Originally, the focus of the back mudroom was all pantry. I was dreaming of shelf after shelf of canned good, and canistered baking supplies and pasta. I was thinking along these lines:

Yes, I made this in Paint. My artwork. It is beautiful.

What you see here is a full wall, essentially of cupboards. There are eight 24′ cupboards represented here. Whoa, space! One half of the pantry would go to our downstairs friends. The other half? All mine. Perfection, right?

The plan was all set.

And then, on Sunday, my BFF gave me Martha Stewart’s book on organizing. (She is very aware that I am not an organized person. She is trying to save me from the havoc that is our home. Unfortunately, I think I’m a lost cause.) Of course, the book starts off with entryways, beautiful entryways, entryways whose purpose is specifically for entering into a home, for shucking off the outer layer and stepping through into comfort.

A pantry is not a great space for shucking off the outer layer.
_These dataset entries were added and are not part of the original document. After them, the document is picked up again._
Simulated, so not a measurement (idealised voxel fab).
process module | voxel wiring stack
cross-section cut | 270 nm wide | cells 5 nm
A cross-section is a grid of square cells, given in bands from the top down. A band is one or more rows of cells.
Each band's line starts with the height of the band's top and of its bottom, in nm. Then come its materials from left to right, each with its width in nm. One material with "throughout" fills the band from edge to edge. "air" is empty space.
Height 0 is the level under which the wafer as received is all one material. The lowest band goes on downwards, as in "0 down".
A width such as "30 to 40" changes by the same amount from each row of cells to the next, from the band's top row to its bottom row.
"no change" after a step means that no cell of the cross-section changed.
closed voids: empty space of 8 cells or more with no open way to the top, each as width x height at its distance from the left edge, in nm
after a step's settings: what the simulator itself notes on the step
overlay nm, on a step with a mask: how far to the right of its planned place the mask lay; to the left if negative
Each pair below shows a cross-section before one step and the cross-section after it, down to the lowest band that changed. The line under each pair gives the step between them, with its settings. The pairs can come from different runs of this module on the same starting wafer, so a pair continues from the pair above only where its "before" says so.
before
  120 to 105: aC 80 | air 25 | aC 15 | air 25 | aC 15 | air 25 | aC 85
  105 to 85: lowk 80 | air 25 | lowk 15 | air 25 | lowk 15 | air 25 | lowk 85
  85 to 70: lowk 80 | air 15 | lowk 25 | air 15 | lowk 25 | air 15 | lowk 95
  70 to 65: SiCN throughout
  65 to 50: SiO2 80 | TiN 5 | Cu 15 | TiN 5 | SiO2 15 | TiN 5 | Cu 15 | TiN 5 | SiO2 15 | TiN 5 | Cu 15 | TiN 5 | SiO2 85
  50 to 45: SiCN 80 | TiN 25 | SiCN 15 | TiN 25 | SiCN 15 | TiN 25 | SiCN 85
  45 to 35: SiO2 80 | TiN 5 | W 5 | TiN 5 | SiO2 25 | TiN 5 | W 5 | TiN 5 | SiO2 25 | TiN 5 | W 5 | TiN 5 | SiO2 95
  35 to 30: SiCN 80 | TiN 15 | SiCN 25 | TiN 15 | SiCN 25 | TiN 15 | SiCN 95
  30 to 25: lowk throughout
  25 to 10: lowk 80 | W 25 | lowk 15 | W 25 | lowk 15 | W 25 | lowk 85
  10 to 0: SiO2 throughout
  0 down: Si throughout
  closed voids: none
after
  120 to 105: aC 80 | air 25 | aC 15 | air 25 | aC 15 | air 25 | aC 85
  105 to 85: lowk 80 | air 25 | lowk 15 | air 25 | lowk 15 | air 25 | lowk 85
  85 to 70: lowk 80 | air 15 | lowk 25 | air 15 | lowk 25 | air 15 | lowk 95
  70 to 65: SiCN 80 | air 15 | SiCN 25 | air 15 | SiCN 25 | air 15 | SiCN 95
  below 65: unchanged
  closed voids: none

A few hours before he was set to head to Ikea to pick up either 24 inch cabinets, the Husband messaged me.

Him: What else is going to go in those cupboards? Towels and things?

Me: Sure. And canisters. All the food. All my baking supplies.

Him: Oh.

Him: That’s a lot of space, isn’t it? Will there be any food left in the kitchen?

Me: Does there have to be?

And, then, I realized how ridiculous the whole idea was. It’s one thing to take all your extra supplies and stick them in a back room. It’s quite another to take all your supplies and stick them in a back room.

Him: I want a bench.

So, new plan, a new amazing, smart plan that makes so much more sense than what we had decided on before. And that will be prettier on top of all that, just as a bonus.

Four of the pantry cupboards stay and provide plenty of useful space for both myself and our downstairs friends. Since they’ll be using it as well, we will be required to keep out landing clear. This may be a challenge. A shelf and hooks replace the other set of pantry cupboards and a bench provides a space to sit and put on shoes. Presumably, this bench will be full of cubbies that will provide safe storage for shoes, out of the danger of meeting some puppy teeth.

I envision something exactly like this:

But maybe with a bench that looks more like this:
There is some more progress happening and I am incredibly excited about it. There’s also been some backward progress that I am much less excited about. But that’s a story for a different day.